Charles Koch comes out against special interest groups. LOL!
He looks a little bit like your favorite grad school philosophy professor. He’s got a full head of gray hair, a strong, guileless smile, and socks that don’t quite match. He’s been married for 40 years and seems like a family man, deeply devoted to the ideals instilled in him by his father. He talks about hard work and good jobs and fighting against the powers that be. No, I’m not talking about the produce buyer at the Park Slope Co-Op. I’m talking about Charles Koch.
During a rare interview on CBS Sunday Morning, Charles Koch, the sixth richest man in America, tried extremely hard to win your sympathy. Speaking with reporter Anthony Mason, the billionaire industrialist emphasized his dedication to democracy and the political process. “To get rid of these special interests,” Koch said, “that’s the whole thing that drives me.”
Mason, showing immense willpower, didn’t even roll his eyes. “Do you think it’s good for the political system that so much what’s called ‘dark money’ is flowing into the process now?,” he asked Koch.
“First of all, what I give isn’t dark,” said Koch. “What I give politically, that’s all reported. It’s either to PACs or to candidates. And what I give to my foundations is all public information.”

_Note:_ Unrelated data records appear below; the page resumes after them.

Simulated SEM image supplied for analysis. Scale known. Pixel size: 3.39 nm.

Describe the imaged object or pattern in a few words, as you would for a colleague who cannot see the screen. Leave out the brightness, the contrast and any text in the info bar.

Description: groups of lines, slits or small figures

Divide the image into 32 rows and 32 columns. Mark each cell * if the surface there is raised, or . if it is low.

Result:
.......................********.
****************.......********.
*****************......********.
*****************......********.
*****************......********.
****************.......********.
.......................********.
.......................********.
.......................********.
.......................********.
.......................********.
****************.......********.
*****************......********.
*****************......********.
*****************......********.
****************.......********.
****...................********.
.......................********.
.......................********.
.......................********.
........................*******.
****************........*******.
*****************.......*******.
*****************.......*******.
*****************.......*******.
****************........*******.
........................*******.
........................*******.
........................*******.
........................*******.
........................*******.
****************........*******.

HA! The reason PACs exist in the first place is to funnel money to political campaigns without disclosing where it comes from, and Koch, according to CBS, will spend some $300 million on the 2016 campaign. THREE HUNDRED MILLION!!! The Koch brothers’ spending rivals that of the Republican National Committee, and much of it will be funneled through tax exempt PACs and advocacy groups.
“But do you think it’s healthy for the system that so much money is coming out of a relatively small group of people?,” Mason asked the very rich man.
“Listen, if I didn’t think it was healthy or fair, I wouldn’t do it,” Koch replied. “Because what we’re after is to fight against special interests.”
Hmmm. That seems curious considering the Kochs are special interests. And unless you too are a billionaire industrialist, their interests probably go against yours. They have attacked clean energy, climate action, and environmental regulations, and paid bribes to win contracts. On Keystone alone, they stand to make $100 billion if the pipeline is approved. Yes, billion. And that, folks, is what you call a “special interest.”
But Charles Koch doesn’t want you to see him as just another billionaire oligarch shopping for a president to call his own. He wants you to see him as human — as a victim, even. “I get a lot of death threats,” Koch told Mason. “I’m now on al-Qaeda’s hit list, too. So that’s really getting into the big time. Gets pretty scary.”
Much like the prospect of a Koch-backed president winning the election. Alas Koch is undeterred by death threats. “I decided long ago, I’d rather die for something than live for nothing,” he said on CBS Sunday Morning. Well, at least there’s one thing we can agree on — we’d rather you die for something too, Mr. Koch. Anything, really, at all.